EVANSVILLE, Ind. (WEHT) – Evansville Police say Matthew Gunn allegedly stole up to 34 catalytic converters in the Evansville area in just a 3 month span. The road to financial recovery for some victims of these thefts appears lengthy. But why the increase in these types of thefts?

“It’s a quick, easy theft and they can actually get pretty good money out of them,” explains EPD Corporal Michael Sides.

An easy theft, and a frequent theft, according to Cpl. Sides. Police say a pattern of thefts in the area of First Avenue between Diamond and Columbia spiked in December and January. Flock cameras and license plate readers in the area led police to Matthew Gunn.

“It was a Chevy Avalanche, very distinct vehicle,” says Cpl. Sides. “Plate number was visible, able to determine the owner.”

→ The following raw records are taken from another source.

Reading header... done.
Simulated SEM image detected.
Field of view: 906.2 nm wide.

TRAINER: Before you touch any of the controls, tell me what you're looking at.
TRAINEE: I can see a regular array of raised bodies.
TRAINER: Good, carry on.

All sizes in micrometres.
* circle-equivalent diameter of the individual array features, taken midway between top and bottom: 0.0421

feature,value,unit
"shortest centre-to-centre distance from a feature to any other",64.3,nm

An attempted theft on January 16 seemed to break the case open, when Malik Chambers of Evansville heard cutting noises from his backyard.

“I knew what he was doing when I heard the metal grinding with the saw. I knew he was trying to get the catalytic converter,” says Chambers. “The vehicle wasn’t there long. So when I heard him cutting it, that’s when I yelled at him. I didn’t go over there because I didn’t know if he had anything. So the smart thing was to just yell at him and get him out of there.”

Chambers informed police of the attempted theft, which allowed officers to begin building a case. Cpl. Sides says Gunn used a fake business name, ‘Gunn Investments’, to sell the parts to an Owensboro metal recycling facility.

“Between October 27 of last year to January 26, he had 25 transactions for a total of 31 catalytic converters,” says Cpl. Sides.

Another victim, Bernard Cooper, a Dream Center employee who had just purchased his box truck.

“We only had it an hour,” says Cooper. “We had it parked here, we were loading something up, and we stepped off to take my son to school, and when we came back, the muffler was hanging out on the ground.”

Surveillance video shows the incident occurring in just a few minutes. Cooper says he was the victim of another catalytic converter theft at the beginning of the year.

“If it weren’t for bad luck, I wouldn’t have any, I guess,” says Cooper. “It’s unfortunate because there’s people that got to pay for these repairs,” explains Chambers. “It’s just not right, it’s not right at all. And catalytic converters are not cheap, not cheap at all.”